The Swiss government said yesterday it had not decided what to do with its stake in Swiss banking giant UBS, even though it can now sell or convert the stake into shares.
“From today, the Federation can convert all of part of its mandatory convertible notes on UBS into UBS shares. Until now, there is no decision to convert and, or to sell,” the Swiss finance ministry said in a statement.
It said discussions were continuing with the relevant parties.
“The government will make a decision in due time,” it said.
Switzerland last year injected 6 billion Swiss francs, then equivalent to US$5.2 billion, in UBS as part of a massive state aid package to stabilize the bank.
The capitalization was made in the form of mandatory convertible notes that can be converted into shares after a lock-up period of six months.
Yesterday marked the end of the lock-up period. Bern can now convert the notes into shares, or it can opt to sell the stake to investors.
It can also convert the stake into shares and hold on to them.

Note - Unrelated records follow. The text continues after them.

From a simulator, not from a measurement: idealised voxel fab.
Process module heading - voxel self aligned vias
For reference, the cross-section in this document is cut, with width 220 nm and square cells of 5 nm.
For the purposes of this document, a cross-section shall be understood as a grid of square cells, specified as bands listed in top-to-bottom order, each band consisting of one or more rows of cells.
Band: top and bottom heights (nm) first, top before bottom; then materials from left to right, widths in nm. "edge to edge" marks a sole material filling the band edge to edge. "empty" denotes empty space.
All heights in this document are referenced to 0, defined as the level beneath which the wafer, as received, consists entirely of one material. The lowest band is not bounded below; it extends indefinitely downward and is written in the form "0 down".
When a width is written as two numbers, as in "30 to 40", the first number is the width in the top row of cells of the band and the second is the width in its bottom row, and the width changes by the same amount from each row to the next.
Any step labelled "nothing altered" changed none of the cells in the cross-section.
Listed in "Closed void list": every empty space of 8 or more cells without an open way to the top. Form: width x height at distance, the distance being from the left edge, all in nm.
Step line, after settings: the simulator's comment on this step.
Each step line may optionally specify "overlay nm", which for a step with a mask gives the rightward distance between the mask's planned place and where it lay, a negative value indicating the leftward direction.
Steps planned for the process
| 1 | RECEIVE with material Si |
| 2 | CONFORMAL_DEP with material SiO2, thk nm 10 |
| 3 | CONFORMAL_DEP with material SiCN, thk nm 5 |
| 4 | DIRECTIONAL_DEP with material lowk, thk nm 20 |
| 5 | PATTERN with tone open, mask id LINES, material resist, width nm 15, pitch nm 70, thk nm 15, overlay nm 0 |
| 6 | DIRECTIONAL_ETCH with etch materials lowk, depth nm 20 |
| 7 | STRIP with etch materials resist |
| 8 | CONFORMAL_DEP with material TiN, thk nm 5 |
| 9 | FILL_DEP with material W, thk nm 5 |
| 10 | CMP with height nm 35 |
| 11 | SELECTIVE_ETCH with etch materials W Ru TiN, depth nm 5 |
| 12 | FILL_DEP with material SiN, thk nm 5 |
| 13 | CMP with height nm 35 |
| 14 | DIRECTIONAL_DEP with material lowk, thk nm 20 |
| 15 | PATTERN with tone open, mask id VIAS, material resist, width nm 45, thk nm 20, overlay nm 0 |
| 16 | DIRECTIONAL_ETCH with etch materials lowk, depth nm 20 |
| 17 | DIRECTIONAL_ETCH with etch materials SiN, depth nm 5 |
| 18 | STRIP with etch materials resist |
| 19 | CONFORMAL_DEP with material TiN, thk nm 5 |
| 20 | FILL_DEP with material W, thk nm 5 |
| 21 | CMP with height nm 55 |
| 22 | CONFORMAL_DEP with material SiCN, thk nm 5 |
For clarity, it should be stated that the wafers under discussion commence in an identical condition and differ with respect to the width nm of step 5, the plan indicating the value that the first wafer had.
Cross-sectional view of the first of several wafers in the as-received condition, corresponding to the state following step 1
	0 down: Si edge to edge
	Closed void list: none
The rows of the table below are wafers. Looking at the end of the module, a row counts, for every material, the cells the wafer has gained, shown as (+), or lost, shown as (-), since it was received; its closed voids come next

If it chooses to make the conversion into shares, the minimum price of a share is SF18.21, significantly higher than Monday’s closing price of the stock at SF14.85.
The government can also hold the notes until June 2011, the deadline for conversion into shares. If it picks this option, it would be paid 12.5 percent in interest until then.
Bern has signaled on several occasions that it wants to divest from the bank as soon as possible.